State (& Local) Tax Revenue Decline : A Perspective

By Daniel Downs

A new state revenue report by the Tax Foundation came our yesterday. The report entitled “State Revenue Changes from 2008 to 2009” reveals Ohio tax revenues declined 8.7 percent the period assessed. Ohio ranked 28 which amounted to 2/10 of a percent below the national average of 8.9 percent.

Alaska suffered the highest percent of revenue decline at 51.9 percent. The next highest was Arizona at 19.7 percent, followed by California at 15 percent, and then Idaho at 14.1 percent. The state with the highest percent of tax revenue gain was Wyoming at 13.9 percent, followed by North Dakota at 4.3 percent, and then by Oregon at 1.9 percent.

The report also broke out the tax revenue losses by tax category i.e., property tax, individual income tax, corporate income tax, general sales tax, and selective other taxes. Ohio didn’t report property taxes collected. However, the report did show that the greatest loss of tax revenue in Ohio originated from corporate income declines. The percent of corporate income tax revenue decline was 36.6 percent, whereas individual income tax revenue decline only 16.8 percent. Sales tax revenue declined a mere 7.1 percent.

The high level of corporate income tax loss is due to the closing of both large and small businesses throughout the Ohio as a result of the great recession. Both greedy investors and power-mongering politicians must be thanked for the losses.

As mentioned in previous posts, the loss of tax revenues by Ohio government came after consistent increases in tax revenue and increased spending. The report brings this out very clearly in its historical statistics. When those national statistics are added up, the total percent of tax revenue increase was 19.7 percent, that is the total average increase for the nation from 2000 through 2007. The total decline from 2008 through 2009 was 9.2 percent.

The last paragraph of the report puts these above figures in proper perspective:

“Although state tax revenue decreased significantly during fiscal year 2009, the decrease is almost exactly matched by earlier years of major increases. Over the last decade, adjusting for inflation, state tax revenues have increased by 6.1 percent. When controlling for population, tax revenues are down about one percent.”

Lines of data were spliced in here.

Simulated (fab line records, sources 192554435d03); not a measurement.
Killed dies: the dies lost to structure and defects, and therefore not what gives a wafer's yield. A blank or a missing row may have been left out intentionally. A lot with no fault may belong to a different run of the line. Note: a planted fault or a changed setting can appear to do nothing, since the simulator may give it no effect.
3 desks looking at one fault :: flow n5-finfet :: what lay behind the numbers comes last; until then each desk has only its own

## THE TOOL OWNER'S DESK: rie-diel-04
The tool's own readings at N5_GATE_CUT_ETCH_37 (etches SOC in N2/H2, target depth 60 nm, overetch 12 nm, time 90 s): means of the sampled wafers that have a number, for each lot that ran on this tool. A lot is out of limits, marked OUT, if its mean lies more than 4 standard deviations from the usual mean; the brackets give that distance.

Like Xenia, many local communities are getting less money from the State because of the decline in tax revenues collected. As the report indicates, the real loss is only about 1 percent. That is why during times such as these taxpayers should not allow government officials to raise taxes to cover short-term fiscal problems is wrong. it is simply wrong to fix short-term financial problems with permanent taxes. The right thing is to assure that public officials practice fiscal and budgetary restraint. If necessary, they can always dip into the million dollar plus reserve fund until the economy actually recovers.